I want so badly to quit writing articles about the Struggle Continues. Often because it doesn’t seem like it will ever end, and sometimes because I’m just tired.
After George Floyd was killed by police in Minneapolis, Minnesota, last year, Robert Sellers, University of Michigan’s Vice Provost for Equity and Inclusion and Chief Diversity Officer, penned an op-ed titled “I’m So Tired.”
“I woke up very tired, not your normal tired. I woke up with a kind of tired that can only be found on the other side of loss, anger, frustration, sadness and despair.”
That’s the kind of tired I’m feeling right now, but then I remember John Lewis and C.T. Vivian and Shirley Chisholm and Annie Lou Hamer and John Gwynn and Dr. King.
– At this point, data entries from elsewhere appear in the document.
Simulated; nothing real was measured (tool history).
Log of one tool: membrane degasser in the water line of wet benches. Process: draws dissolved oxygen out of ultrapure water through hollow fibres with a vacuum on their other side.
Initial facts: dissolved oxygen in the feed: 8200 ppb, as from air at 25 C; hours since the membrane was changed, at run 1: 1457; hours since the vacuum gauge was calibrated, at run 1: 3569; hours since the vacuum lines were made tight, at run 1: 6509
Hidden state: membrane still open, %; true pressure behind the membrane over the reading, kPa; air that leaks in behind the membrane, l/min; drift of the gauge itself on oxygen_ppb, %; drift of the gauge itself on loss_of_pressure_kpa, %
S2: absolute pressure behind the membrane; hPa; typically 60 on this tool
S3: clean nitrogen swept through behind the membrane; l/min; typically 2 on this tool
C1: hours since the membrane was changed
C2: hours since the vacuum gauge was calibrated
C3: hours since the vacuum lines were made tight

It has been 56-years since Dr. Martin Luther King Jr. led thousands of non-violent civil rights activists on a 5-day, 54-mile march from Selma, Alabama, to the state’s capital, Montgomery, Alabama. That day was the third attempt to complete this march. The first attempt was made on March 7th and resulted in people beaten almost to death, including John Lewis. It will forever be memorialized as “Bloody Sunday.”
The idea for the march came about after a young Black man named Jimmy Lee Jackson was killed on February 18, 1965, by an Alabama state trooper, for protecting his mother and grandfather from being beaten with the trooper’s nightstick. They had been participating in a peaceful voting rights demonstration in Marion, Alabama.
Not only was Jimmy Lee Jackson murdered fighting for the right to vote, James Reeb, a 38-year-old Unitarian Universalist pastor, and a civil rights activist, was also murdered by white segregationists on March 11, 1965 in Selma. Reeb responded to Dr. King’s call for white clergy to support the voting rights march scheduled for March 9th. The 2nd attempt to march to Montgomery was canceled when Dr. King turned the marchers around, after prayer on the Edmund Pettis Bridge, rather than have another violent confrontation with state troopers.
Viola Liuzzo was a 39-year-old wife and mother of five, who drove from Detroit, Michigan to participate in the March. Liuzzo was murdered as she drove marchers back to Selma from Montgomery, by the Klan on March 26, 1965. Liuzzo was the only white woman killed in the Civil Rights Movement. It was her death that pushed President Lyndon B. Johnson to sign the 1965 Voting Rights Act.
It was after that march, Dr. King gave a speech in which he said “How long, Not Long. I come to say to you this afternoon, however difficult the moment, however frustrating the hour, it will not be long, because truth crushed to earth will rise again. How long, Not long, because no lie can live forever. How long, Not long.”
In the November 2020 election, Black voters did what no one thought was possible; they turned the state of Georgia blue. They also sent the state’s first Black senator to the United States Senate. Unable to win elections fairly, there are now 253 voter suppression bills pending in 43 states. Republican control legislators are openly telling everyone, that brown and Black people do not deserve the right to vote.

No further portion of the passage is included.